Who Gets Your Development Dollars?

Who Gets Your Development Dollars?


By Josh Bersin – clomedia.com

Leadership development, the largest category of L&D spending, is on fire again. Our 2014 “Leadership Development Factbook” shows that spending in this critical area grew by 14 percent last year, with small and midsized companies increasing their spending by 23 percent.

Why this tremendous growth? Leadership remains the No. 1 talent challenge around the world, and the problem is getting more complex every day. Despite a large industry of training providers, books, consultants and leadership vendors, companies are finding that building global leadership programs, accelerating development for millennial leaders and developing leaders at the first and second level is harder than ever.

Only 8 percent of the companies we recently surveyed have a robust leadership program for millennial leaders, yet more than 75 percent of all organizations will be run by millennials by 2025.

The problem is both old and new. Traditionally companies have focused on development for top and emerging or high-potential leaders. Our research finds that companies spend 17 percent of their budget on “emerging leaders” and more than two-thirds on executives.

When Merck realized its leadership pipeline in emerging markets was weak, it set out to build an emerging markets high-potential program to identify and train high-potential leaders in these geographies. The program focused on competencies like winning in emerging markets, building talent, entrepreneurial mindset, relationship-building and influence, and driving transformational change. These topics were developed to reflect local geographical influences and issues, and included self-study, formal training, action learning projects and a capstone project that resulted in real-life solutions to problems in Merck locations.

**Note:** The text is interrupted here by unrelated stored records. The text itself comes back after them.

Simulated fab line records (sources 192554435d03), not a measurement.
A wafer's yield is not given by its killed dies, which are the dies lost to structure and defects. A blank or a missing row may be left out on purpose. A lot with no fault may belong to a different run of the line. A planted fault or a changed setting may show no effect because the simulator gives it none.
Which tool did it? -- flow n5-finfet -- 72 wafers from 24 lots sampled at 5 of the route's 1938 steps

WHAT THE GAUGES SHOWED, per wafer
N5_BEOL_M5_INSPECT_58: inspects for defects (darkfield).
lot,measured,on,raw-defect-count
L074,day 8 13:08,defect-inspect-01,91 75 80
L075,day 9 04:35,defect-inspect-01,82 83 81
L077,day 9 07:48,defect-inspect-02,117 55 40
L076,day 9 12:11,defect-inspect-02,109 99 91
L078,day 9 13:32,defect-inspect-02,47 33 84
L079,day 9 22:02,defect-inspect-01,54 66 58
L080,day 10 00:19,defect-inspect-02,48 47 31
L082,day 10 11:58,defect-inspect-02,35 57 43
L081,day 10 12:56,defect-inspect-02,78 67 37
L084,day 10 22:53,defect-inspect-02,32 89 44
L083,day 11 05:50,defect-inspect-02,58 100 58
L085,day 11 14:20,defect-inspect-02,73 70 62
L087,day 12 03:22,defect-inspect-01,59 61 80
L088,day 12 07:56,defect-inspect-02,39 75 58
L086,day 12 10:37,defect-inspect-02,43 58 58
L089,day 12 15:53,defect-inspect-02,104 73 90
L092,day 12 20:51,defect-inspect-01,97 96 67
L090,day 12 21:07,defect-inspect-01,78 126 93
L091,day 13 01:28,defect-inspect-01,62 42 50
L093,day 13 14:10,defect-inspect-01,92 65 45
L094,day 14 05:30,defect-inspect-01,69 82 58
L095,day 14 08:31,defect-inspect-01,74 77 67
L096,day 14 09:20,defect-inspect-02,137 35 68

Such programs are critically important in fast-growing geographies where leaders are hard to recruit and development and advancement must take place at an accelerated rate. Many fast-growing teams end up doing “battlefield promotions” that move people into roles they are uncomfortable with early in their careers.

But the bigger finding in this area is the tremendous need for — and relatively low level of spending on — first-level managers and supervisors. Company after company tells me the weakest link in their chains appears to be their first- and second-line managers. These are the people who run the company on a day-to-day basis. These supervisors and managers each have influence over a large team of people, and becoming a new manager is among the most challenging transitions people face in their careers. Coaching, development and support are critical.

Our research shows that only about 17 percent of leadership development spending goes to first- and second-level leaders, and much of this is often focused on standard, off-the-shelf programs. While there are many excellent programs available to teach people how to lead, this is one of the most important times in an individual’s career.

Further, it is a milestone time when an organization can instill values, develop coaching principles and create a culture of leadership. We strongly urge companies to take their first-line leadership seriously, and put energy and strategy into this segment. Remember also that money and effort invested here not only improves organizational performance and engagement, but also it sets in place a foundation for these people to grow into HIPOs and emerging leaders in the coming years.

Of course, no amount of training can be effective unless we select people who are ready to “lead” vs. “do.” Companies continue to tell me that one of their biggest challenges is taking people who are experts and high performers and showing them that this new role is not just a promotion, it’s actually a whole new career.

Today as organizations start to hire rapidly, and we see many millennials entering their time to lead, leadership development is vital. Think about programs like Merck’s and ask yourself, “Are we focused enough in this area?” and “Are we building programs that are unique and highly relevant to our own business needs?” You’ll never go wrong asking these kinds of questions, particularly now as the economy grows and your team’s level of engagement and capability are more important than ever.